Oh Noes, my is load high! Part 2

We have seen what a server load consists of and now we will look at how to reduce that load. How do we define high? Please see the Server load link here. Server load can be elevated for any reasons and we will look at a few ways to determine where the increased load is coming from and how to deal with it.

As a rule of thumb, you should have 1Gig of RAM for each processor on the server.

First, lets make sure we have the tools to investigate the problem:

htop: install it now, it will save you many headaches in the long run by allowing you to differentiate where the load is coming from and how to deal with it accordingly.
wget http://downloads.sourceforge.net/htop/htop-0.8.1.tar.gz?use_mirror=superb-east tar -xzvf htop-0.8.1.tar.gz cd htop-0.8.1 ./configure make make install

Lets start with determining what service is causing the load; run htop, then press F6 to sort by Memory usage, CPU usage and finally by Time. Make a note of the top processes that are listed under each search function. We will be using these momentarily.

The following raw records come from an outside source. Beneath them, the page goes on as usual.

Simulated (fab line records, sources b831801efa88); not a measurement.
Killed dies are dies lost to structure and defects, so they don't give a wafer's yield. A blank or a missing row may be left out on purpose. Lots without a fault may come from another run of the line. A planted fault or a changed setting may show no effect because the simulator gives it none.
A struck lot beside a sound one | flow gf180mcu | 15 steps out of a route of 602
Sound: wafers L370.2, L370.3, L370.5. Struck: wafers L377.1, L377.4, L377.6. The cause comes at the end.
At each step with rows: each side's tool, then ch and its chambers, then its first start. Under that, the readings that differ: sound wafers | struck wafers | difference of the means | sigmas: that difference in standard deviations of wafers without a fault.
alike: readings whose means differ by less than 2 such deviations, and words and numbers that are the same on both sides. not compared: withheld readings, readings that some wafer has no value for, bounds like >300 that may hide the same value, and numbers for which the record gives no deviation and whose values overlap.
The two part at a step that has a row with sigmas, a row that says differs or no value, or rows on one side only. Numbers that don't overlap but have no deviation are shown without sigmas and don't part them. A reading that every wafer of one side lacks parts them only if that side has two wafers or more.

If you see that apache (httpd) is using the most resources, then lets fire up a ssh session to search for the culprit.
netstat -tn 2>/dev/null | grep :80
This will show the number of connections to the webserver in total, but the output is a bit large and unwieldy so lets refine the output;
netstat -tn 2>/dev/null | grep :80 | awk '{print $5}' | cut -f1 -d: | sort | uniq -c | sort -rn | head
This will give a more concise view of who is connecting to the server and how many connections they have open.
122 69.252.110.237 2 98.241.142.113 1 81.184.31.154 1 71.173.235.103 1 208.80.194.39
If you see a large number of connections from a specific IP, temporarily APF the IP and see if the load starts dropping. Many times I have seen this happen as someone tries to scan or download the site. This can also happen when a search bot (aka googlebot) scans the site. Use a nslookup on the ip and see where it’s coming from to be sure.

if the number of connections seems reasonable, lets look for the site with the most connections as the load may be related to a PHP script;
/usr/bin/lynx -dump -width 500 http://127.0.0.1/whm-server-status | awk 'BEGIN { FS = " " } ; { print $12 }' | sed '/^$/d' | sort | uniq -c
this will give you an output something like;
1 Port 1 VHost 96 g33kinfo.com 100 host.server.com 1 process 1 slot
Now lets take a look at the busiest script and see if it matches to the site;
/usr/bin/lynx -dump -width 500 http://127.0.0.1/whm-server-status | grep GET | awk '{print $14}' | sort | uniq -c | sort -rn | head
will output something like
25 /info/?p=327 17 /info/?p=298 13 /info/?p=1024 10 /info/?p=327 3 /whm-server-status?auto 1 /whm-server-status
and it looks like it does. Take a look at the coding on that site “/info/?p=327” and see what is causing it. You may need a developer to look at this to determine what is going wrong. You can also ask your host to optimize the apache conf file for you. There are certain generic configurations for the amount of RAM available/CPU’s available per server. This should be well documented on their end if they are worth their salt.
/usr/bin/lynx -dump -width 500 http://127.0.0.1/whm-server-status
will also give more information regarding apache status.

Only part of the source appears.